So I decided to read their documentation about their design or architecture (such as UML diagrams) to get a general idea about their code's organization first. To my surprise, however, I can't find any architectural documentation for large open source projects such as Hibernate, Spring, ASP.NET MVC, Rails, etc.

So I've started to wonder: How can an open source project can be successful if new-comer developers have no architectural/design documentation to read, or if the project manager just opened the source code but closed its documentation?

Best Answer

why an open source project can become successful if new-comer developer have no architectural/design document to read?

The assumption is invariably made that you know what you're doing and have a reasonably intimate understanding of what you're going (and expecting) to see.

If you look into the PHP code of the Symfony framework, for instance, you're expected to already know about dependency injection, events, the model/view/controller pattern, and so forth.

Likewise, if you dive into the C code of the linux kernel, the assumption is that you'll be realistically competent in modularity, signals, processes, threads and what not. You're also expected to have a knack to eat hexadecimal all day and excavate through core dumps with a giant shovel.
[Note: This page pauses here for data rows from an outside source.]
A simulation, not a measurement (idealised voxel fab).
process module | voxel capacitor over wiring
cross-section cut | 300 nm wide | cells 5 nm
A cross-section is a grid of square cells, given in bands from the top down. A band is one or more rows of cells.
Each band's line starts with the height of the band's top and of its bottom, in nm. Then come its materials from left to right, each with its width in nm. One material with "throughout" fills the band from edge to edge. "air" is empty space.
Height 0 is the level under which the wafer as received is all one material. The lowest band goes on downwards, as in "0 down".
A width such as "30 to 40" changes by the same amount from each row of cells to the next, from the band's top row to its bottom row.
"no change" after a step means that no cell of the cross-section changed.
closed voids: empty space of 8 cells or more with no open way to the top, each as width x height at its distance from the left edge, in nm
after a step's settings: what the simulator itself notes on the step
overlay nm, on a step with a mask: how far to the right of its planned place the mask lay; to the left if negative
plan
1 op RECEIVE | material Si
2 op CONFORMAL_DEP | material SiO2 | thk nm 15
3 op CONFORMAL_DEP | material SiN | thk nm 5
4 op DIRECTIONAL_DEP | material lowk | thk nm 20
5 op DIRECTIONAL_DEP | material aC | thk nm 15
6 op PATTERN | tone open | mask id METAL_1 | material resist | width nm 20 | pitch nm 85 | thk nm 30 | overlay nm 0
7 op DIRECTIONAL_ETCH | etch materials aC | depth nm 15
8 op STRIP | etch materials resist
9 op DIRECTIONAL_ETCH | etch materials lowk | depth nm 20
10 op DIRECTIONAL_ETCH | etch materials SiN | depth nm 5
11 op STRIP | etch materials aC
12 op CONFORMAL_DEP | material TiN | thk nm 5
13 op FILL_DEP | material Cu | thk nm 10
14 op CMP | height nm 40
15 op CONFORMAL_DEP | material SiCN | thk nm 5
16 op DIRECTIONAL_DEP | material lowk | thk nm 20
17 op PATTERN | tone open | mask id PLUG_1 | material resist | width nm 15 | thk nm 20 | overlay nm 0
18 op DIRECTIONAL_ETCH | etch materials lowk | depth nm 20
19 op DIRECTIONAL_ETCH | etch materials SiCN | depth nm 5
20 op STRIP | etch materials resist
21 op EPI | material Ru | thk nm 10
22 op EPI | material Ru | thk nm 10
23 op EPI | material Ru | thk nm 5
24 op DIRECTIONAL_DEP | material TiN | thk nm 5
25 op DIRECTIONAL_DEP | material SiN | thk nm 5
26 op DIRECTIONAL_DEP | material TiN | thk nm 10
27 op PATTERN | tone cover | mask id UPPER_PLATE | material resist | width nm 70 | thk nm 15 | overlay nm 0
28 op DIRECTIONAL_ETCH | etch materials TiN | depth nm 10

The maintainers won't go through the trouble of documenting the architecture because it's matter-of-factly stuff. On occasion, you'll find an outline of what lies where in the source tree. More typically though, the way the source tree is organized makes things self-explanatory.

In short, if you lack any of the skills that the maintainers will expect you know by the time you peek into their code, you're probably digging through stuff that is widely above your pay grade. Familiarize yourself with the concepts first - What is the MVC model? What is dependency injection? Etc. Then dive.